Inv() versus '\' on JULIA - matrix

So I am working on coding a program that requires me to assign and invert a large matrix M of size 100 x 100 each time, in a loop that repeats roughly 1000 times.
I was originally using the inv() function but since it is taking a lot of time, I want to optimize my program to make it run faster. Hence I wrote some dummy code as a test for what could be slowing things down:
function test1()
for i in (1:100)
𝐌=Diagonal(rand(100))
inverse_𝐌=inv(B)
end
end
using BenchmarkTools
#benchmark test1()
---------------------------------
BenchmarkTools.Trial:
memory estimate: 178.13 KiB
allocs estimate: 400
--------------
minimum time: 67.991 μs (0.00% GC)
median time: 71.032 μs (0.00% GC)
mean time: 89.125 μs (19.43% GC)
maximum time: 2.490 ms (96.64% GC)
--------------
samples: 10000
evals/sample: 1
When I use the '\' operator to evaluate the inverse:
function test2()
for i in (1:100)
𝐌=Diagonal(rand(100))
inverse_𝐌=𝐌\Diagonal(ones(100))
end
end
using BenchmarkTools
#benchmark test2()
-----------------------------------
BenchmarkTools.Trial:
memory estimate: 267.19 KiB
allocs estimate: 600
--------------
minimum time: 53.728 μs (0.00% GC)
median time: 56.955 μs (0.00% GC)
mean time: 84.430 μs (30.96% GC)
maximum time: 2.474 ms (96.95% GC)
--------------
samples: 10000
evals/sample: 1
I can see that inv() is taking less memory than the '\' operator, although the '\' operator is faster in the end.

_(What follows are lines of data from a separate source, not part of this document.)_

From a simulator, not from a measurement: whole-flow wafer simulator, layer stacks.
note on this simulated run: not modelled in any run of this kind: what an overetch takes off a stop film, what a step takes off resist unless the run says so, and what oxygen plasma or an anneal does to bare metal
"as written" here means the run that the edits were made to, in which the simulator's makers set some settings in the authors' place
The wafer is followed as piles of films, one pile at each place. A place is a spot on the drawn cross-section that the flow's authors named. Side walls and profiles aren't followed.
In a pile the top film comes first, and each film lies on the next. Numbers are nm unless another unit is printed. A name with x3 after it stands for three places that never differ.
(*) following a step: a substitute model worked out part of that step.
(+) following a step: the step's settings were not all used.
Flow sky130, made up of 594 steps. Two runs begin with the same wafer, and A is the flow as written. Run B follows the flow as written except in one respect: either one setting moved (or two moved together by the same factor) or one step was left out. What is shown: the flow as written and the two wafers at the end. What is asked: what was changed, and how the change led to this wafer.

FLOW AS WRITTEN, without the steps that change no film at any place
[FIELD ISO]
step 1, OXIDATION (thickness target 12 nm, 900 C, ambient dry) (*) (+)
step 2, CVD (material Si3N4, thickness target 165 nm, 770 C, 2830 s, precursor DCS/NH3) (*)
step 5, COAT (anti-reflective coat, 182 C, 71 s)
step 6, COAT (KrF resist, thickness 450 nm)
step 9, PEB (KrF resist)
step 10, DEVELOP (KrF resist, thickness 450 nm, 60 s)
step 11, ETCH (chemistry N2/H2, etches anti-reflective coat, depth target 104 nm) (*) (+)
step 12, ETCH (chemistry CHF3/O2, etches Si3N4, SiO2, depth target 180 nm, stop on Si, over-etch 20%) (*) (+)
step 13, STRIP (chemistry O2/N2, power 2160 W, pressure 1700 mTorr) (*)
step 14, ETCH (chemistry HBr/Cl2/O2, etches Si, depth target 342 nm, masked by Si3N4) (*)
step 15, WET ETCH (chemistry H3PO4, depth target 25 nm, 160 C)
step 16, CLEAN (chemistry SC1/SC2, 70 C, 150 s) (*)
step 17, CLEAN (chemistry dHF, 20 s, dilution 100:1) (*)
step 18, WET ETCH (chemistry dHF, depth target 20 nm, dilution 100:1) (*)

Is this because I am using an extra Identity matrix--> Diagonal(ones(100)) in test2() ? Does it mean that everytime I run my loop, a new portion of memory is being assigned to store the Identity matrix?
My original matrix 𝐌 is a tridigonal matrix. Does inverting a matrix with such a large number of zeros cost more memory allocation? For such a matrix,what is better to use: the inv() or the '\' function or is there some other better strategy?
P.S: How does inverting matrices in julia compare to other languages like C and Python? When I ran the same algorithm in my older program written in C, it took a considerably less amount of time...so I was wondering if the inv() function was the culprit here.
EDIT:
So as pointed out,I had made a typo while typing in the test1() function. It's actually
function test1()
for i in (1:100)
𝐌=Diagonal(rand(100))
inverse_𝐌=inv(𝐌)
end
end
However my problem stayed the same, test1() function allocates less memory but takes more time:
using BenchmarkTools
#benchmark test1()
>BenchmarkTools.Trial:
memory estimate: 178.13 KiB
allocs estimate: 400
--------------
minimum time: 68.640 μs (0.00% GC)
median time: 71.240 μs (0.00% GC)
mean time: 90.468 μs (20.23% GC)
maximum time: 3.455 ms (97.41% GC)
samples: 10000
evals/sample: 1
using BenchmarkTools
#benchmark test2()
BenchmarkTools.Trial:
memory estimate: 267.19 KiB
allocs estimate: 600
--------------
minimum time: 54.368 μs (0.00% GC)
median time: 57.162 μs (0.00% GC)
mean time: 86.380 μs (31.68% GC)
maximum time: 3.021 ms (97.52% GC)
--------------
samples: 10000
evals/sample: 1
I also tested some other variants of the test2() function:
function test3()
for i in (1:100)
𝐌=Diagonal(rand(100))
𝐈=Diagonal(ones(100))
inverse_𝐌=𝐌\𝐈
end
end
function test4(𝐈)
for i in (1:100)
𝐌=Diagonal(rand(100))
inverse_𝐌=𝐌\𝐈
end
end
using BenchmarkTools
#benchmark test3()
>BenchmarkTools.Trial:
memory estimate: 267.19 KiB
allocs estimate: 600
--------------
minimum time: 54.248 μs (0.00% GC)
median time: 57.120 μs (0.00% GC)
mean time: 86.628 μs (32.01% GC)
maximum time: 3.151 ms (97.23% GC)
--------------
samples: 10000
evals/sample: 1
using BenchmarkTools
#benchmark test4(Diagonal(ones(100)))
>BenchmarkTools.Trial:
memory estimate: 179.02 KiB
allocs estimate: 402
--------------
minimum time: 48.556 μs (0.00% GC)
median time: 52.731 μs (0.00% GC)
mean time: 72.193 μs (25.48% GC)
maximum time: 3.015 ms (97.32% GC)
--------------
samples: 10000
evals/sample: 1
test2() and test3() are equivalent. I realised I could go about the extra memory allocation in test2() by passing the Identity matrix as a variable instead, as done in test4(). It also fastens up the the function.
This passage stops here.